Online advertisement
Up to 40% of UK online ad revenues stem not from banner ads on popular web pages
A milestone in the short life of the internet is upon us.

According to industry sources, this week marks the tenth anniversary of the UK's first ever online advertisement.

Details are hazy, but it appears that in late October 1994, US telecoms firm AT&T became the first company to start promoting its services to the UK's then tiny community of internet users.

At the time, online advertising seemed like a distinctly outlandish notion.

The internet - then known as the 'information super-highway' - was in its infancy, and there was no guarantee that it would ever attract a big enough audience to make it an effective advertising medium.

What a difference ten years make.
I foresee continued dramatic growth
Danny Meadows-Klue, Interactive Advertising Bureau

Faster download speeds and an ever-expanding range of online services have transformed the internet into a mass media phenomenon, with half the UK population now regularly trawling the web.

This has naturally encouraged other companies to follow where AT&T led, opening up lucrative new business opportunities for advertising agencies.

Sales uplift

According to recent figures from PricewaterhouseCoopers and the Interactive Advertising Bureau (IAB), online promotions are now the fastest growing segment of the UK advertising industry, with revenues on track to reach 500m in 2004, a 40% increase on last year.
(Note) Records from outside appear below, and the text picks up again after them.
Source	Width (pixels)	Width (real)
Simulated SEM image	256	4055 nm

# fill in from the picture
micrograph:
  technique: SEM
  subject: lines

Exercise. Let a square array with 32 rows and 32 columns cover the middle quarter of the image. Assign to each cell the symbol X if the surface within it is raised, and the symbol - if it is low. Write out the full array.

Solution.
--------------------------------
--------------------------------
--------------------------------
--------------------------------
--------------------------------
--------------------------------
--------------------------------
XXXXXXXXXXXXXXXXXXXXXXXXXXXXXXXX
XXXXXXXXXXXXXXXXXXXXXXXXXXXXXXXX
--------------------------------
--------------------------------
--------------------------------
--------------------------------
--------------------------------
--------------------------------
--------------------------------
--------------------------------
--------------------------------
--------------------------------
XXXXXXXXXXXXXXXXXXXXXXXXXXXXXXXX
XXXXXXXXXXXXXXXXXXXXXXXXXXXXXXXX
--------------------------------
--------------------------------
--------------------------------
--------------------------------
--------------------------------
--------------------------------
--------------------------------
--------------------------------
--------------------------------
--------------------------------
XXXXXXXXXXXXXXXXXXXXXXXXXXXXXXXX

This spectacular growth spurt is all the more surprising in that it comes just four years after the dot.com crash, which dealt the internet's commercial ambitions a near-fatal blow.

According to John Owen, planning director at ad agency Dare Digital, the meltdown prompted surviving websites to slash the price of online promotions, allowing advertising to emerge strongly from the wreckage.

"What has driven the recent growth is that as a result of the bust, prices came down sharply, and all sorts of flexible deals became available," he says.

"Offers were at one point almost impossible to refuse. But prices are now set more sensibly, and the sector is very healthy again as a result."


Indeed it is. According to the IAB, online advertising has put the dot.com bust firmly behind it, with revenues now nearly four times what they were at the height of the boom.

Much of this expenditure has come from companies that themselves do a lot of their business online, including banks, retailers, travel agents, and telecoms operators.

Their money has lifted the internet's share of total UK advertising expenditure to 3.2%, within half a percentage point of radio's, and some believe that the web will continue to encroach on the established media in the years ahead.

"I foresee continued dramatic growth," says IAB chief executive Danny Meadows-Klue, arguing that the reach of online advertisements is set to expand further thanks to the spread of wireless laptops and third generation mobile phones.

Even so, many within the industry say that the internet has little chance of supplanting television or cinema in terms of advertising expenditure.

They believe that online advertising will ultimately be limited by the transient nature of internet promotions, which are easily ignored or avoided altogether by web users.

From this perspective, internet adverts essentially belong in the same category as traditional mail shots - a cheap form of mass marketing which can be relied upon to generate a few extra sales, but which can never replace the major brand-building campaigns that are the backbone of the advertising industry.

Way forward

It is clear that many of the companies that advertise online share this restricted view of what internet promotions can achieve.

Up to 40% of UK online ad revenues stem not from banner ads on popular web pages, but from so-called sponsored searches - where firms pay to have links to their websites displayed in response to internet searches for certain key words.

On the other hand, the internet is still evolving as a medium, and online advertising may well be radically different by the time it celebrates its 20th anniversary.

Dare Digital's John Owen points out that the creative standards of online promotions are rising all the time, with designers increasingly moving away from traditional pop-up and banner displays in favour of more compelling, interactive advertisements.

And some forward-looking advertisers - including car maker Volvo - have recently pioneered a trend towards sophisticated multi-media campaigns based on press and TV ads which direct consumers to complementary online adverts.

Could this be the future for online advertising? Log on in 2014 to find out.